Digital media is a term that covers a wide range of products – both physical and data-based. Overall, the phrase is used to describe storage devices and files, and the information can be physically transferred or sent over a data network. For the physical transfer of digital media, the storage device needs to be passed from one person to another. For data transfer over a network, users can upload or download content to a remote location, or use dedicated file transfer services for the task. Whatever the type of media that is being used, the ability to store and transfer content digitally has revolutionised the entertainment and business sectors in the last 20 years.
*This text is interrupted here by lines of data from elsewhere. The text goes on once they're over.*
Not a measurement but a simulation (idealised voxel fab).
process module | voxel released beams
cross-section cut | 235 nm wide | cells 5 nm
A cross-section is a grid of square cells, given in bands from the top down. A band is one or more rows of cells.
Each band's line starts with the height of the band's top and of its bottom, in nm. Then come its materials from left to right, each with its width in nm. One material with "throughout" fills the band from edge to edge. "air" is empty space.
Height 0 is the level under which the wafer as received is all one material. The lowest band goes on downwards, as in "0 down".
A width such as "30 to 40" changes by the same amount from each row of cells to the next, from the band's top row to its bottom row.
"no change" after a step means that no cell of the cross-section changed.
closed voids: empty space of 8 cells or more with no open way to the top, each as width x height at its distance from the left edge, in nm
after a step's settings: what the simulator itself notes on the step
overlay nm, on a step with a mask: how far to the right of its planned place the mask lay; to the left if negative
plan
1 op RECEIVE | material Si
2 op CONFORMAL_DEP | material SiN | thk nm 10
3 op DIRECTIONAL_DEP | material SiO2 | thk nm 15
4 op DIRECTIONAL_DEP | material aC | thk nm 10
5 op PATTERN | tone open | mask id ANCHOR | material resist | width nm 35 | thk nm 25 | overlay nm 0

From a physical point of view, DVDs and CDs have been two of the major technologies that have driven changes in the digital media industry, and they have provided a cheap method of transferring digital content. Blu-Ray discs represent the next generation of these discs, and the technology involves ‘burning’ or ‘pressing’ large amounts of digital data on to the disc, before it can be read by a laser within a DVD or CD player. Inevitably, home and office computing caught up with this trend, and it wasn’t too long before individual users were able to burn their own CDs and DVDs. For the storage of general data, the humble CD represented a major leap forward for the industry, and its 700 or 800 megabytes of data eclipsed its nearest rival – the floppy disc with 1.44 megabytes. Being able to write to DVDs allowed users to burn 4.7 gigabytes in one go, and this trend will continue with Blu-Ray discs being able to hold up to 25 gigabytes per side.
Digital media can also refer to the files themselves, and high-bandwidth broadband connections now allow users to obtain digital content without having to visit the local store or online retailer. Downloading a movie over a fibre-optic service can take just a few minutes, and users are also able to begin watching while the rest of the movie is downloading. Legitimate movie download services allow the user to store their purchases on an internal or external hard drive, and the latter allows them to take their content away with them. Unauthorised file sharing is prevented by attaching an individual license to each video file, and the technology also offers safeguards against accidental loss of the hard drive. While DVDs need to be re-purchased, digital media can simply be downloaded again with the correct username and password. As an additional marketing tool, customers that buy a DVD or Blu-Ray of a movie can be given a license to download the same content from the Internet.
With the technology progressing to bigger and bigger storage capacities and access speeds, it may be impossible to predict the next ten years in the industry – it could be just as tricky to think ahead for the next twelve months! However, it is very likely that broadband Internet speeds will increase in line with file sizes and video quality, as consumer demand will usually force the market to act.